The behavior of `ObservableAttribute`s are controlled by the "Observable Attribute
Handling" in the Agent's `Behavior Parameters`. The possible values for this are:
* **Ignore** (default) - All ObservableAttributes on the Agent will be ignored.
If there are no ObservableAttributes on the Agent, this will result in the
fastest initialization time.
* **Exclude Inherited** - Only members on the declared class will be examined;
members that are inherited are ignored. This is a reasonable tradeoff between
performance and flexibility.
* **Examine All** All members on the class will be examined. This can lead to
slower startup times.
"Exclude Inherited" is generally sufficient, but if your Agent inherits from
another Agent implementation that has Observable members, you will need to use
"Examine All".
Internally, ObservableAttribute uses reflection to determine which members of
the Agent have ObservableAttributes, and also uses reflection to access the
fields or invoke the properties at runtime. This may be slower than using
CollectObservations or an ISensor, although this might not be enough to
noticeably affect performance.
**NOTE**: you do not need to adjust the Space Size in the Agent's
`Behavior Parameters` when you add `[Observable]` fields or properties to an
Agent, since their size can be computed before they are used.

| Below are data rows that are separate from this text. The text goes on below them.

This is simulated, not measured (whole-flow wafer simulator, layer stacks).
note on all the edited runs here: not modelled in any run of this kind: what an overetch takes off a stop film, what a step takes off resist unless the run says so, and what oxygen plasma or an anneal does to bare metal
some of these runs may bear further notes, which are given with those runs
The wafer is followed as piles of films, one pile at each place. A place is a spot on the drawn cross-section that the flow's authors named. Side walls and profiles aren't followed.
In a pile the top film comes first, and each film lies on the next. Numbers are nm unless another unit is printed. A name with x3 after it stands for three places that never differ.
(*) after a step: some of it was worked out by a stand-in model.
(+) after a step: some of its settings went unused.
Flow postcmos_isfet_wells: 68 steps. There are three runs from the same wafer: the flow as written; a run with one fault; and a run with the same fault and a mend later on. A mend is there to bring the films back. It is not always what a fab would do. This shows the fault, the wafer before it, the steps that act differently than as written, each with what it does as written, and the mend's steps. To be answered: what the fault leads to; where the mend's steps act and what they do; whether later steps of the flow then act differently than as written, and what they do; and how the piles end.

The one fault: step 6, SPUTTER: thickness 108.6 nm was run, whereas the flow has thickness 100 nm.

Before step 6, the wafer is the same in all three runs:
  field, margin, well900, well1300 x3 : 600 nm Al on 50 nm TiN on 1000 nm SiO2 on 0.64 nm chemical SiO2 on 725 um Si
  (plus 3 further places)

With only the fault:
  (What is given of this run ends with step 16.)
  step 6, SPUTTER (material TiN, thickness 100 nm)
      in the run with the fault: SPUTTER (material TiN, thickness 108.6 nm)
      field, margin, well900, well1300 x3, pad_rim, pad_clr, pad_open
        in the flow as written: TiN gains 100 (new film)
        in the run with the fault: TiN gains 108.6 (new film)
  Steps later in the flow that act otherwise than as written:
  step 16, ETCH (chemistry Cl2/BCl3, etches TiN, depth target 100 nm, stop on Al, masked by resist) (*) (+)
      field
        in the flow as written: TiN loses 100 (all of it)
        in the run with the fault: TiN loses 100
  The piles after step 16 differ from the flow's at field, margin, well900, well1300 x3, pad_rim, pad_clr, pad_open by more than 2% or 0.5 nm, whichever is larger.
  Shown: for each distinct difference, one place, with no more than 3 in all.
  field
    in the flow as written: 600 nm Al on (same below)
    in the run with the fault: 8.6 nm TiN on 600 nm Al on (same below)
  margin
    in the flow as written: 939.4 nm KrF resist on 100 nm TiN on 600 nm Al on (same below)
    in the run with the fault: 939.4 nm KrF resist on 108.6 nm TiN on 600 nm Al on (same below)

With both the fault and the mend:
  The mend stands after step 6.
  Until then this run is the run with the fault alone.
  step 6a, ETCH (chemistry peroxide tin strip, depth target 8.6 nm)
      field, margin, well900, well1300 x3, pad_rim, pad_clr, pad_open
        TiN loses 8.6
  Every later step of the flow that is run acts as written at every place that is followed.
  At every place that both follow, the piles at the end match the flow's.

#### ISensor interface and SensorComponents
The `ISensor` interface is generally intended for advanced users. The `Write()`
method is used to actually generate the observation, but some other methods
such as returning the shape of the observations must also be implemented.
The `SensorComponent` abstract class is used to create the actual `ISensor` at
runtime. It must be attached to the same `GameObject` as the `Agent`, or to a
child `GameObject`.
There are several SensorComponents provided in the API, including:
- `CameraSensorComponent` - Uses images from a `Camera` as observations.
- `RenderTextureSensorComponent` - Uses the content of a `RenderTexture` as
observations.
- `RayPerceptionSensorComponent` - Uses the information from set of ray casts
as observations.
- `Match3SensorComponent` - Uses the board of a [Match-3 game](Integrations-Match3.md)
as observations.
- `GridSensorComponent` - Uses a set of box queries in a grid shape as
observations.
**NOTE**: you do not need to adjust the Space Size in the Agent's
`Behavior Parameters` when using `SensorComponents`s.
Internally, both `Agent.CollectObservations` and `[Observable]` attribute use an
ISensors to write observations, although this is mostly abstracted from the user.
### Vector Observations
Both `Agent.CollectObservations()` and `ObservableAttribute`s produce vector
observations, which are represented at lists of `float`s. `ISensor`s can
produce both vector observations and visual observations, which are
multi-dimensional arrays of floats.
Below are some additional considerations when dealing with vector observations:
#### One-hot encoding categorical information
Type enumerations should be encoded in the _one-hot_ style. That is, add an
element to the feature vector for each element of enumeration, setting the
element representing the observed member to one and set the rest to zero. For
example, if your enumeration contains \[Sword, Shield, Bow\] and the agent
observes that the current item is a Bow, you would add the elements: 0, 0, 1 to
the feature vector. The following code example illustrates how to add.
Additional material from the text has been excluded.